2. SAS vs R: Program Comparison

Task SAS Approach R Approach (apply family)
Row/column summary PROC MEANS, DATA step loops apply()
List-wise operation Array processing, macros lapply(), sapply()
Grouped summary PROC MEANS, BY statement tapply(), aggregate(), by()
Parallel operation Macro loops mapply()

2A. Table: Common Use Cases for apply Family Functions

Function Typical Use Cases
apply - Row/column means, sums, min, max, sd;
- Summarize repeated measures (labs, vitals);
- Custom row/col ops
lapply - Apply function to each column (e.g., uppercase, trim);
- List element summaries;
- Convert types
sapply - Simplified summaries (length, class);
- Quick checks per column/element;
- Vectorized transformations
tapply - Grouped summaries (mean/sum by group);
- AE by severity, labs by visit;
- Counts by group
mapply - Row-wise operations across columns;
- Concatenate/combine columns;
- Custom flags/labels
replicate - Simulations, bootstrapping;
- Generate mock data;
- Repeated random sampling
vapply - Type-safe version of sapply;
- Enforce output type for summaries;
- Production code safety

3. apply(): Row/Column Operations on Matrices and Data Frames

Description:
apply() is used to apply a function to the rows or columns of a matrix or numeric data frame. It is especially useful for summarizing repeated measures (e.g., labs, vitals) for each subject.

Possible Uses:

  • Calculate row or column means, sums, min, max, standard deviation, etc.
  • Summarize repeated measures for each subject (e.g., multiple lab results, vital signs).
  • Apply custom functions to each row or column.

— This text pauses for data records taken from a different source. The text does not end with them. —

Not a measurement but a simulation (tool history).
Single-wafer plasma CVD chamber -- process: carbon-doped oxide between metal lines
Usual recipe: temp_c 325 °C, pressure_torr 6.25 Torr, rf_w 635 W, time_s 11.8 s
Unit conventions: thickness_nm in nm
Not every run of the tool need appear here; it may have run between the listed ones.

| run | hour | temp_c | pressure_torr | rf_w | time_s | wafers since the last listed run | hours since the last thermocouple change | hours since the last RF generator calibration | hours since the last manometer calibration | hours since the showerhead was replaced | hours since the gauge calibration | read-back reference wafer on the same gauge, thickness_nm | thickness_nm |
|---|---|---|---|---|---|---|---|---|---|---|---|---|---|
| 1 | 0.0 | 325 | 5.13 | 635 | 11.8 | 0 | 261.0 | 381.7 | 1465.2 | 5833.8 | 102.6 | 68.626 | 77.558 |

Input Table (Lab Results - LB):

USUBJID LBTESTCD LBORRES1 LBORRES2 LBORRES3
01-001 HGB 13.2 13.5 13.1
01-002 HGB 12.8 13.0 12.9
01-003 HGB 14.0 13.8 14.2
  • The second argument in apply function MARGIN, determines whether the function should be applied across rows or columns:
  • MARGIN = 1 → apply the function across rows (i.e., row-wise)
  • MARGIN = 2 → apply the function across columns (i.e., column-wise)

R Row Example:

# Dummy LB data
lb <- data.frame(
  USUBJID = c("01-001", "01-002", "01-003"),
  LBTESTCD = c("HGB", "HGB", "HGB"),
  LBORRES1 = c(13.2, 12.8, 14.0),
  LBORRES2 = c(13.5, 13.0, 13.8),
  LBORRES3 = c(13.1, 12.9, 14.2)
)
lb$row_mean <- apply(lb[, c("LBORRES1", "LBORRES2", "LBORRES3")], 1, mean)
lb$row_sd <- apply(lb[, c("LBORRES1", "LBORRES2", "LBORRES3")], 1, sd)
lb$row_min <- apply(lb[, c("LBORRES1", "LBORRES2", "LBORRES3")], 1, min)
lb$row_max <- apply(lb[, c("LBORRES1", "LBORRES2", "LBORRES3")], 1, max)

Output Table:

USUBJID LBTESTCD LBORRES1 LBORRES2 LBORRES3 row_mean row_sd row_min row_max
01-001 HGB 13.2 13.5 13.1 13.27 0.208 13.1 13.5
01-002 HGB 12.8 13.0 12.9 12.90 0.100 12.8 13.0
01-003 HGB 14.0 13.8 14.2 14.00 0.200 13.8 14.2

R Column Example: We’ll now apply a function column-wise to the three lab result columns.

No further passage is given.